Summary: By this time next year, even Wi-Fi enabled non-Amazon tablets will be severely subsidized so that users are sucked in and hooked to cloud-based services
Amazon finally unveiled its tablet offering: the Kindle Fire. The Fire is selling for $199 and comes with access to over 18 million movies, TV shows, songs, apps, games, books, magazines, and the web. Also, if you’re an Amazon Prime member, you can enjoy over 100,000 movies and TV shows instantly.
The above reads like a great services offering, and the services themselves are nothing new to Amazon. So, why is the Kindle Fire a possible iPad killer, and why could tablets be free?
I’ll answer the iPad killer one first. Let me start by saying I don’t think it will kill the iPad. Instead, it will give it some healthy competition. Case in point, I have an iPad 2. My children (7 and 3) love to take it any chance they get.
I was recently sent a Pandigital Nova, which is a 7″ color Android tablet. The screen isn’t the best tech in the world, but once I flashed it to the latest firmware, I was downloading apps off GetJar.com and moments later was playing Angry Birds and a number of others. To my surprise, my children attacked and said, “can I play a game on your iPad?” This demonstrated to me that for most tasks, if you can get “close enough” to the iPad / tablet experience, then a standard Android tablet will do just fine. Incidentally, the Nova is about $180 and connects to Barnes and Noble, instead of Amazon. So, far cry from the $499 of an iPad 2, and the kids don’t know the difference.

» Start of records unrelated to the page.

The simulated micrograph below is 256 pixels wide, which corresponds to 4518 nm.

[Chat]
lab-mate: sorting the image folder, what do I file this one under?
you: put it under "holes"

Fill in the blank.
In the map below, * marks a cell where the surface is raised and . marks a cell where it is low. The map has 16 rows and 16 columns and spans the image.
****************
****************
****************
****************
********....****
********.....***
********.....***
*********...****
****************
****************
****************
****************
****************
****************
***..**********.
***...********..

Because of the Nova’s price point and functionality, it was in the running for the best holiday gift, since it was providing most of the iPad functionality at a fraction of the price, and was most likely to be closer to $150 by holiday time.
Now enter the Kindle Fire. It’s also running Android, has a 7″ screen, but has a far better screen and UI. Its biggest differentiator, though, is the tremendous services available behind it. I won’t go into them again, since I covered them at the beginning of this article, but it’s clear that if you deliver solid hardware, that will offer seamless integration to a solid software / services offering, you have a winner.
As for tablets being free eventually, I don’t see Apple giving the iPad away, but I do see Amazon significantly reducing the price of the Fire, if not giving it away for free completely. Look at it this way, to get the full features of the Fire you really should be a Prime member. To be a Prime member costs $79 a year. So, if you take that $79 and subtract it from the $199 price of the Fire, you’re already at $120. So, Amazon is already losing money so it’s now a question of how much the company is willing to lose, to gain a true customer, who will continue to consume.
I had heard a long time ago that Amazon was playing around with the idea of giving its Prime members a free Kindle. At the time Kindle was just catching on so to me the logic made a lot of sense. After all, here Amazon has a customer willing to pay money for free 2-day shipping. So, why not give them a device that encourages even more buying behavior since the customer obviously already enjoys the ease-of-use of the Amazon buying experience. In the end, Amazon didn’t give the Kindle away for free, but most of the Prime members that I knew bought a Kindle anyway, since they already trusted Amazon.
With the above in mind it’s easy to see that the $199 for the Fire is the starting point. Soon Amazon will probably offer a discount to Prime members, and then it wouldn’t surprise me if by this time next year, even Wi-Fi enabled non-Amazon tablets are severely subsidized so that users are sucked in and hooked to a cloud-based service. As for the iPad, expect the premium pricing to remain, but Apple will also soon be pushing its cloud services front and center, especially with the iPhone 5 being announced next week.
So, should you buy an iPad 2 or a Kindle Fire? I’d say that if you are going for entertainment then the Fire is just as good, if not better than the iPad 2. I prefer the 7″ form factor, and being tied to Amazon’s services and being able to stream is going to be a key differentiator. With the iPad only coming in 10″, it makes the Fire more preferable for me as a consumer. I also think that Amazon has the streaming down, whereas streaming to my iPad is not quite where it needs to be. As a business user, though, the iPad wins hands down. This is mainly because iOS is more accepted by the enterprise and Android is still being considered more of a consumer play.
Of course, I haven’t had any hands-on time with the Fire yet. Given that, the above is all assumptions, but from my experience with a number of Android tablets out there, and from what I’ve seen on videos and pictures of the Fire, there’s nothing so far that would lead me to think that the Fire won’t deliver on its promise.
By the way, I pre-ordered two Kindle Fire devices seconds after the announcement–did you?